Had he lived in Europe during the time, Finance
Minister P. Chidambaram would have been one of
Napoleon’s favourite generals. He has all the skills
for his job; more importantly, though, he has
enjoyed all the luck and more in his second innings.
Thanks to a compounded annual growth rate upward of
8.6 per cent over the last four years, Mr.

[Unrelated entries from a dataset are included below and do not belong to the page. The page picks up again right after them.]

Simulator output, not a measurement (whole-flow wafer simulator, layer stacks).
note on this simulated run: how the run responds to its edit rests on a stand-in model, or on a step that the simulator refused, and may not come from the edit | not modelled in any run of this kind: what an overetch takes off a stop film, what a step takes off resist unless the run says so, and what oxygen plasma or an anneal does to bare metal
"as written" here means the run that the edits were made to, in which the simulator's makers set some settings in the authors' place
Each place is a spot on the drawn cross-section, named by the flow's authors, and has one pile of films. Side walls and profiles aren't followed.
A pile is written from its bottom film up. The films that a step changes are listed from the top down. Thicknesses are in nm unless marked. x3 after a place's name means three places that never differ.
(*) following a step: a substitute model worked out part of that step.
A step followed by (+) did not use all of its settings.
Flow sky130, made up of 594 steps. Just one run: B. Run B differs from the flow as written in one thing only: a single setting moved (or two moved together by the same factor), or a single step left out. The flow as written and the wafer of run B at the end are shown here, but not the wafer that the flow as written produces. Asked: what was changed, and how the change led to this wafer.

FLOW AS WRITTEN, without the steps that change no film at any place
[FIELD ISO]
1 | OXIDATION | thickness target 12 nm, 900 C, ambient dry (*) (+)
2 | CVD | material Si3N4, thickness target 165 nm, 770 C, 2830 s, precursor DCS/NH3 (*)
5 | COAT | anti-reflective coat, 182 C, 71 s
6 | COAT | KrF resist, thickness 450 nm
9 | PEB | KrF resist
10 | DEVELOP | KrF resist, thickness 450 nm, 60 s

Chidambaram has had an enviable situation of an
overflowing exchequer.
Particularly amazing has been the growth in direct
tax revenues. Between April 2007 and mid-January
2008, net direct tax revenues to the centre grew
increased by 42 per cent to Rs.217,149 crore, which
was over four-fifth of the budget estimate for
2007-08. Given the hiccups in industrial growth
during the second half of 2007-08 and the
strengthening of the rupee, excise and customs
collections may not be so buoyant. But it is a safe
bet that the revised estimate of net tax revenue for
2007-08 will exceed the budget targets. No recent
finance minister has achieved such results. Mr.
Chidambaram will have done it thrice in a row.
Such bountiful revenue will give the FM considerable
room for manoeuvre. The question is: how much of a
long rope will he give to expenditure? As I write
this, the budget has been prepared for all intents
and purposes; and by the time you read this,
everything will have been cast in stone. But when
things were fluid, what might have been the factors
that the FM had to take into account?
To my mind, there would have been four. The first
factor is political. The government is in its final
lap and this budget will be structured with an eye
to impending elections. That implies an expansionist
budget targeted at rural India, the social sector,
employment generation and micro and small
enterprises. I, therefore, expect significant
percentage increases in outlay on the various planks
of the Bharat Nirman programme, such as drinking
water and sanitation, rural roads, rural
electrification and rural housing. I also expect
more on Sarva Shikhsya Abhiyan, the mid-day meal
scheme and the National Rural Health Mission. Most
likely, the largest absolute increase in expenditure
will be on the National Rural Employment Guarantee
Scheme.
These and other social sector heads will comprise a
large part of the budget speech. But even with a
sizeable increase in outlays, in the aggregate these
will not amount to much in the backdrop of stellar
revenue buoyancy. Certainly not of a magnitude where
anyone can accuse the FM of being a fiscal
profligate.
The second factor the distinct possibility of an
economic slowdown. Mr. Chidambaram is a realist who
understands numbers, especially early warning signs.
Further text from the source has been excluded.